MLE is a value that maximizes the likelihood function.
Refer to equation 11.2..2 for the conditional joint density of\({Y_1}, \ldots ,{Y_n}\), given\(x = \left( {{x_1}, \ldots ,{x_n}} \right)\)\({f_n}\left( {y\left| {x,{\beta _0},{\beta _1},{\sigma ^2}} \right.} \right) = \frac{1}{{{{\left( {2\pi {\sigma ^2}} \right)}^{n/2}}}}\exp \left( { - \frac{1}{{2{\sigma ^2}}} \cdot \sum\limits_{i = 1}^n {{{\left( {{y_i} - {\beta _0} - {\beta _1}{x_i}} \right)}^2}} } \right)\)
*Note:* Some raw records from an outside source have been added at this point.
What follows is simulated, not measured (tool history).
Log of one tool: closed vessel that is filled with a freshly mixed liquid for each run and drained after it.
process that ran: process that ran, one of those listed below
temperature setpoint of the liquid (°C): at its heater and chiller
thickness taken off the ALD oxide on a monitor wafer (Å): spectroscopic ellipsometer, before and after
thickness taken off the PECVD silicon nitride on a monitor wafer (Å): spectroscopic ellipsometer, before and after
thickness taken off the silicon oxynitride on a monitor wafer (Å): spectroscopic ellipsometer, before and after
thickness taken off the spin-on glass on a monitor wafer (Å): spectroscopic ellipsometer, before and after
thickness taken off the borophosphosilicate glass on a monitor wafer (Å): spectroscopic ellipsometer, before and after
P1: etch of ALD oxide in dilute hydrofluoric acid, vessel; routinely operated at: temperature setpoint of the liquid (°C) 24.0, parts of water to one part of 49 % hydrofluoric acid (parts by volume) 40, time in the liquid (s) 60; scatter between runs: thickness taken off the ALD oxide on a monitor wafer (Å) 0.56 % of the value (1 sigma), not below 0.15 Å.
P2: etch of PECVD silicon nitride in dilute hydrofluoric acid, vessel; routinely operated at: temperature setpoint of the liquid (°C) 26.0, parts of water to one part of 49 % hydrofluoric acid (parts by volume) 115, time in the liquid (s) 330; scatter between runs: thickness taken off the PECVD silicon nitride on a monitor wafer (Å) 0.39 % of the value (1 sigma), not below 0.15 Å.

The above equation is also the likelihood function for the parameter,
\({\bf{L}}\left( {{{\bf{\sigma }}^{\bf{2}}}} \right){\bf{ = }}\frac{{\bf{1}}}{{{{\left( {{\bf{2\pi }}{{\bf{\sigma }}^{\bf{2}}}} \right)}^{{\bf{n/2}}}}}}{\bf{exp}}\left( {{\bf{ - }}\frac{{\bf{1}}}{{{\bf{2}}{{\bf{\sigma }}^{\bf{2}}}}}{\bf{ \times }}\sum\limits_{{\bf{i = 1}}}^{\bf{n}} {{{\left( {{{\bf{y}}_{\bf{i}}}{\bf{ - }}{{\bf{\beta }}_{\bf{0}}}{\bf{ - }}{{\bf{\beta }}_{\bf{1}}}{{\bf{x}}_{\bf{i}}}} \right)}^{\bf{2}}}} } \right)\)
Note that the likelihood depends only on \({\sigma ^2}\)since the MLEs of \({\beta _0}\)and \({\beta _1}\)were already found - those are the estimated parameters of linear regression, \({\hat \beta _0}\)and\({\hat \beta _1}\).
Apply natural log as follows,
\(\begin{array}{c}l\left( {{\sigma ^2}} \right) = \ln \left( {L\left( {{\sigma ^2}} \right)} \right)\\ = - \frac{n}{2}\ln \left( {2\pi {\sigma ^2}} \right) - \frac{1}{{2{\sigma ^2}}}\sum\limits_{i = 1}^n {{{\left( {{y_i} - {\beta _0} - {\beta _1}{x_i}} \right)}^2}} \end{array}\)
The derivative of \(l\) (with respect to \({\sigma ^2}\) ) is expressed as,
\(\frac{{\partial \left( {l\left( {{\sigma ^2}} \right)} \right)}}{{\partial \left( {{\sigma ^2}} \right)}} = - \frac{n}{{2{\sigma ^2}}} + \frac{1}{{2{\sigma ^4}}}\sum\limits_{i = 1}^n {{{\left( {{y_i} - {\beta _0} - {\beta _1}{x_i}} \right)}^2}} .\)